# Kindle Screensaver resource?



## thetonyclifton

Sorry if this already exists but I was looking online for some already made Kindle screenavers and couldnt really find any - certainly not in any great numbers or to my taste.

Is it allowable to have a resource here for people to post their own screensavers now the custom hacks are out for the K3?

I can start with a few I made for my K3 - they are all Shepard Fairey or Banksy and may be for a younger crowd but am sure we could get all sorts posted here if we put our minds to it.

Flickr link to the set is here
http://www.flickr.com/photos/thetonyclifton/sets/72157624885453243/with/5014103433/


















































































Images are all 600 by 800
If you need any help making your own images there is an automated tool here - results really depend on your original image choice.

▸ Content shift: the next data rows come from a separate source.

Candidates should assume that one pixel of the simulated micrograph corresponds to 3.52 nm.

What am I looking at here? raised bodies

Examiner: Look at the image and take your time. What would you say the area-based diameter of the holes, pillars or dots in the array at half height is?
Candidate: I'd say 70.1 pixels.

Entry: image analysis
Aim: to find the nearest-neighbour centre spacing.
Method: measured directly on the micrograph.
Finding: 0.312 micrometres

http://charles-reace.com/kindle_screensaver.php


----------



## intinst

There are a few at this Kindleboards link: http://www.kboards.com/index.php/topic,5659.0.html


----------



## thetonyclifton

intinst said:


> There are a few at this Kindleboards link: http://www.kboards.com/index.php/topic,5659.0.html


Sorry thats brilliant - don't know how I didn't find that before - this can be deleted now.


----------



## J.R. Chase

Thanks! I had no idea these existed.


----------